About the Data

1 Introduction

This page shows the workflow to get the cleaned data used in the dashboard starting from the raw data. Happy reading 📚.

1.1 Setup

First, list and load the needed packages.

library(tidyverse)      # to do datascience
library(here)           # to work easily with paths

2 Read raw data

The raw data are saved in data/input/20250224_craywatch_raw.txt as a tab separated text file. It contains GBIF observations of 6 invasive alien crayfishes in Flanders from 2024-06-13, start of the craywatch project. Derived from 10.15468/dl.pszsrh. The query the GBIF download was based on, is the same query running real-time to show the layer “Nieuwe waarnemingen” (new observations) in the craywatch map!

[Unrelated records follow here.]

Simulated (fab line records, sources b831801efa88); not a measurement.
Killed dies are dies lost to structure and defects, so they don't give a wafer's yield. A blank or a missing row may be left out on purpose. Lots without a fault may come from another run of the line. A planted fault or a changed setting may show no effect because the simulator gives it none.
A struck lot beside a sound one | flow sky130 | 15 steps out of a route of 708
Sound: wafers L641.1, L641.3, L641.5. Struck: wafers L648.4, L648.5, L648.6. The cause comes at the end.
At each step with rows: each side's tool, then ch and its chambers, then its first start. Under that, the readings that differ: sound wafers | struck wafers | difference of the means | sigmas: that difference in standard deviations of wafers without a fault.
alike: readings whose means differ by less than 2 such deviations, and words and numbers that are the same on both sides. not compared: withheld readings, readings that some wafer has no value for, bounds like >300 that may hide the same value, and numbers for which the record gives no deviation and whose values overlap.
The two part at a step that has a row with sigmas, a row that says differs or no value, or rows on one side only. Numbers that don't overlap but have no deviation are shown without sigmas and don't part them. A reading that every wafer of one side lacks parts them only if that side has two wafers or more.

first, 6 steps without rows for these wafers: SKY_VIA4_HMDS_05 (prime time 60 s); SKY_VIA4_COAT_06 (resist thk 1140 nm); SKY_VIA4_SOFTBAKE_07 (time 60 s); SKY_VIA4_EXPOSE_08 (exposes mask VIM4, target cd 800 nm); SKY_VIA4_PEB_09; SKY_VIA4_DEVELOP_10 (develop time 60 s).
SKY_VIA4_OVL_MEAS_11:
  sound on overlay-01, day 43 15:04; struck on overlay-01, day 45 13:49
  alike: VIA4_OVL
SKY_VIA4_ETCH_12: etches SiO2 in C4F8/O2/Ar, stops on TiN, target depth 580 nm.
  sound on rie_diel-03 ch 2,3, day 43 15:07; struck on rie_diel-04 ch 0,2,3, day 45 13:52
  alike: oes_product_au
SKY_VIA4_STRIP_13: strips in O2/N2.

cray_raw_df <- readr::read_tsv(
  here::here("data", "input", "20250224_craywatch_raw.txt"),
  na = "",
  guess_max = 10000
)

Preview (10 rows):

head(cray_raw_df, 10)

3 Clean data

We remove data without a specific year in column year and select only few columns we are interested to:

cray_cleaned_df <- cray_raw_df %>%
  filter(!is.na(year)) %>%
  select(gbifID, occurrenceID, species, speciesKey, decimalLatitude,
         decimalLongitude, coordinateUncertaintyInMeters,
         eventDate, year, month, countryCode, stateProvince,
         county, locality, basisOfRecord, individualCount,
         datasetName)

Preview (10 rows):

head(cray_cleaned_df, 10)

4 Save cleaned data

We save the cleaned data as 20250224_craywatch_cleaned.txt in data/20250224. This file will be the input file for the dashboard.

cray_cleaned_df %>%
  readr::write_tsv(here::here("data",
                              "output",
                              "20250224_craywatch_cleaned.txt")
  )